THE MACHINE The action comedy stars Bert Kreischer, aka the Machine, a stand-up comedian who rose to fame with a signature bit in which he recounts his true experience with Russian mobsters while on a booze-soaked college trip. In the movie, which imagines how the events could have had rippling repercussions, it’s 23 years later, and Kreischer (playing a version of himself) and his estranged father (Mark Hamill) are kidnapped back to Russia by the mob. R (for strong violence, pervasive language, drug use and some sexual references). 112 mins.
MONICA In this intimate portrait, a trans woman (Trace Lysette) returns home to care for the dying mother who rejected her. The film explores universal themes of abandonment, aging, acceptance and redemption. R (for sexual content, nudity and language). 114 mins.
NEFARIOUS On the day of his scheduled execution, a convicted serial killer (Sean Patrick Flanery) gets a psychiatric evaluation during which he claims he is a demon. He further claims that before their time is over, the psychiatrist (Jordan Belfi) will commit three murders of his own. R (for some disturbing violent content). 98 mins.

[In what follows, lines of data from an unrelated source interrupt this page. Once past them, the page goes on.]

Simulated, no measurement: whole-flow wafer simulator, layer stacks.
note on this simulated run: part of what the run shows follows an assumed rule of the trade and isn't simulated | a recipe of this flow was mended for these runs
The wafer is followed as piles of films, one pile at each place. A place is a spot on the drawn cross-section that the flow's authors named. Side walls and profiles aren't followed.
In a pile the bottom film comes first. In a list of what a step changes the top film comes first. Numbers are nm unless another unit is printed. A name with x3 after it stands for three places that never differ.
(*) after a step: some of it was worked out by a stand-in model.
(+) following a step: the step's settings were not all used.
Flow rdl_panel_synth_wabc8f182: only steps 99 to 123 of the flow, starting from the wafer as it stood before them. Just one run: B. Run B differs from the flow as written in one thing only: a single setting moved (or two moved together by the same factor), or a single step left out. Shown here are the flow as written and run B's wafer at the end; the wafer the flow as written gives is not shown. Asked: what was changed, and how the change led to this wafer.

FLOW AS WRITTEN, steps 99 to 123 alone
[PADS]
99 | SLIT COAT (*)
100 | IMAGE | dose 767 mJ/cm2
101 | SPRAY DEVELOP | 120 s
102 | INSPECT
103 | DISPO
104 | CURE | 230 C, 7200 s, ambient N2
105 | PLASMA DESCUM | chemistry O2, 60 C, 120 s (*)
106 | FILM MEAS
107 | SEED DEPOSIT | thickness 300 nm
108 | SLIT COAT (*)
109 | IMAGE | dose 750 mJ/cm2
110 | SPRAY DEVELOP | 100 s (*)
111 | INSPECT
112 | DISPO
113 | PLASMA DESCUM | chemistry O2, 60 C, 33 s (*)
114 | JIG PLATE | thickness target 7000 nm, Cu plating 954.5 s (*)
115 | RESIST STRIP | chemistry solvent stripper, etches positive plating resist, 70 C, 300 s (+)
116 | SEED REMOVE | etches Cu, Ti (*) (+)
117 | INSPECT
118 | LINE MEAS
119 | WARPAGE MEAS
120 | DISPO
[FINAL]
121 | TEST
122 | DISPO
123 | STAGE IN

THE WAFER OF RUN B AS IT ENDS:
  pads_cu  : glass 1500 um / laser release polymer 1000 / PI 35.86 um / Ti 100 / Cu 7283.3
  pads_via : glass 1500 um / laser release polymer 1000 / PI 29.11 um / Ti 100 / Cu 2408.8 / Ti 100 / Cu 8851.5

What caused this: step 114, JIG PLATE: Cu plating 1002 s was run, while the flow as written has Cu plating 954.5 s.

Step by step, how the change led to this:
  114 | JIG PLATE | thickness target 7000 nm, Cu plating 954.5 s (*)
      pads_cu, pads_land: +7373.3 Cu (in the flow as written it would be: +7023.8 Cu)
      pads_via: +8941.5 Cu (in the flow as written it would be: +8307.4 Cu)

THE ROUNDUP: NO WAY OUT Ma Dong-seok plays a supercop who takes on a Japanese drug ring in this sequel to 2022′s Korean action thriller The Roundup. In Korean with subtitles. Not rated. 105 mins.
(C-) SANCTUARY A battle of wills ensues when a wealthy client (Christopher Abbott) tries to end his relationship with a dominatrix (Margaret Qualley). Although the performances are strong and committed — especially Qualley’s — the movie is little more than a conversation between two people who are constantly, maybe even constitutionally, full of it. R (for sexual content and language). 96 mins.
(A-) SPIDER-MAN: ACROSS THE SPIDER-VERSE Following the continuing multiverse adventures of Miles Morales (voiced by Shameik Moore), this sequel to 2018′s Spider-Man: Into the Spider-Verse contains every element that made the first one, which won an Oscar for best animated feature film, so compelling: the characters, the eye-popping production design, the perfectly calibrated music. It goes a step further and evolves the aesthetic and story into a darker, edgier place as the writers hammer home the pertinent themes — growing up and finding yourself is hard, and so is parenting, especially letting go when your kids need to find their own way. PG (for sequences of animated action violence, some language and thematic elements). 140 mins.
(C) THE SUPER MARIO BROS. MOVIE With help from Princess Peach (voiced by Anya Taylor-Joy), Mario (Chris Pratt) gets ready to square off against the all-powerful Bowser (Jack Black) to stop his plans for conquering the world in this computer- animated fantasy based on Nintendo’s Mario video game franchise. Written by Matthew Fogel and directed by Aaron Horvath and Michael Jelenic, the film is mildly amusing, noisy and relentlessly paced. While the animation is eye-popping, the barely there story makes for a movie that’s not terribly interesting. PG (for action and mild violence). 92 mins.
(A-) YOU HURT MY FEELINGS In this comedy-drama, Julia Louis-Dreyfus stars as Beth, a popular writer whose longstanding marriage is upended when she overhears her husband (Tobias Menzies) giving his honest reaction to her latest book. Writer-director Nicole Holofcener is one of the great chroniclers of the microdramas and minor injustices that make up the tapestry of our relationships and of life itself, and she hits another home run with this unpacking of the little white lies we tell each other to avoid unnecessary conflict. R (for language). 93 mins.